So I have taken a weekend to decompress and try to put a little distance between the event and something approaching a realistic if not objective assessment of it. For eight days I and dozens of my colleagues worked behind the scenes of the Democratic National Convention in Charlotte as part of the Podium Operations unit that is charged with ensuring that the three-day event flows in a seamless way. The mere logistics of ensuring that hundreds of speakers, musical talent, and group ensembles such as the 46 veterans who appeared onstage following Senator John Kerry and Admiral Nathman, or the 30 women members of Congress or the nine women Senators are where they are supposed to be and ready to enter Stage Right on cue is a daunting one to say the least. But thanks to a dedicated crew of volunteers, a mix of seasoned political veterans, rookies, and in-betweens, it all happened, on cue and seemingly without a hitch. And while the orchestration is every bit as messy backstage as making sausage, the important thing is the cooked product and in this instance it tasted great.

The commitment and dedication of those toiling to produce this product notwithstanding, I believe the success of the recently completed convention was the product of a vivid amplification of the different visions of where the candidates and their respective parties wish to take the citizens and the country. This was the eighth Democratic convention I have attended since 1976 and while each had its own distinctive flavor, I can truly say that by far the energy permeating Time Warner Arena last week surpassed all of the previous meetings I have had the pleasure of attending.

There is very little if any room for ambivalence when assessing the paths each candidate would have us traverse over the next four years. One path would continue the progress we have already measured on the devastated economic landscape inherited by this administration; the other would represent a foolishly radical deviation that would plunge us back into the abyss. It is clear that our best hope lies in the path of no change. These distinctions were vividly on display as former President Clinton took us through the most politically thorough analysis of the consequences of each course of action being offered in this year's election. And for those who would purport that the Obama Administration has not produced any meaningfully constructive accomplishments over the past four years, Joe Biden eloquently and firmly laid out an impressive list of fact-based and irrefutable milestones that you may not like but cannot deny happened.
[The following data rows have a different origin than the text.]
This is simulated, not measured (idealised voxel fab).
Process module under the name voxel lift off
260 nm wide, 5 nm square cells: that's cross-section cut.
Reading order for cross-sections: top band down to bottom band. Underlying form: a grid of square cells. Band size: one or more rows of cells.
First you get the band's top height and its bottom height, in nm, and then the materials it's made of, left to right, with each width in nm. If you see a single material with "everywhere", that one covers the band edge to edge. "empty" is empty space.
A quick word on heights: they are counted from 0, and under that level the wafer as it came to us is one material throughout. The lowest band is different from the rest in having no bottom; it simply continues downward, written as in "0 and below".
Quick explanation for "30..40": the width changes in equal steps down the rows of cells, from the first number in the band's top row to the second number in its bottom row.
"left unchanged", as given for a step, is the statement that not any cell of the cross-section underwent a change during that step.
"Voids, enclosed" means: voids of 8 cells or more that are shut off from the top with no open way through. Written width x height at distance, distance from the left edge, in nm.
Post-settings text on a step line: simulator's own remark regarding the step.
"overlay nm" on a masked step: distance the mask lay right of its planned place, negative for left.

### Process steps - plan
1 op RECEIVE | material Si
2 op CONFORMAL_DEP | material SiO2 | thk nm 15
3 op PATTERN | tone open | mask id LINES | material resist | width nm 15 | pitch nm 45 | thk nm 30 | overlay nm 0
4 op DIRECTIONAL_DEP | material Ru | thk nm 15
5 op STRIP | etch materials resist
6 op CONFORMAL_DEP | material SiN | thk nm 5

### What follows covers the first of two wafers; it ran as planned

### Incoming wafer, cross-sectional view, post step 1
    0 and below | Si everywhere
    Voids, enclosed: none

And lest there be any confusion whatsoever, this administration's commitment to international and national security issues, long thought to be the Achilles heel of the Democratic Party, now stands as solid and impermeable as at any time in the last fifty years. Just ask Al Qaeda, if you can even find an operative who will publicly claim to be such.

On the question of the economy there were no excuses and no backing away from the fact that it is not where we want it to be, but once again the facts are that we are better off than we would have been without Federal government intervention. The president has made no bones about the fact that more needs to be done and we need to finish what we have started. To deviate from our course now and degrade into the past failures which have mightily contributed to us getting here in the first place would be borderline insane.

But what struck me most about the presentation of this president's resolve and steadiness was the fact that there was no whining. It would be very easy to talk about the wretched mess that was inherited and the substantial gestation period that preceded its buildup. While it would have been factual and many might argue warranted, it could have been construed as whining, and nowhere within the context or content of the proceedings could the Democrats or the Obama Administration be accused of whining.

No, it is very clear that this election will be won or lost on the issues that need to be addressed looking forward. Let there be a discussion of not where we are or how we got here but rather where we want to be and how we get there. This is really what concerns those who fear uncertainty and worry about the world which their children will inherit.

So the message coming out of Charlotte in unequivocal: namely, focus on the future, look forward not backward, and make your decisions based upon whose vision better reflects the ideals and aspirations of an American society grounded in fairness, equity, opportunity, and sustainability. To pretend that the path is an easy one insults the common sense and innate intelligence of the American people. But it is also critical to accept that the path to success will require a level of cooperation and civility that has been nonexistent for the greater part of the past couple of years and will require a level of participation that sends a clarion call to all elected officials that partisan shenanigans will no longer be tolerated.

It is for this reason that Republican electoral strategy has focused on voter suppression in key battleground states in order to blunt the will of the people. When you are bereft of constructive ideas you resort to obstruction, evidenced by the unprecedented employment of the filibuster, a sinister maneuver that unabashedly distorts its intended use by the Founding Fathers.

So let the discussion begin in earnest, and for its part the media owes it to themselves and the American people to focus on content and the issues and veer away from their entertainment-obsessed predilections. And let the American people be the arbiter of what is in their best interest based upon the facts of the respective presentations, not the fiction of the moneyed interests that would bury the issues under a pile of profit. These are tall orders indeed, but hope and change is still alive.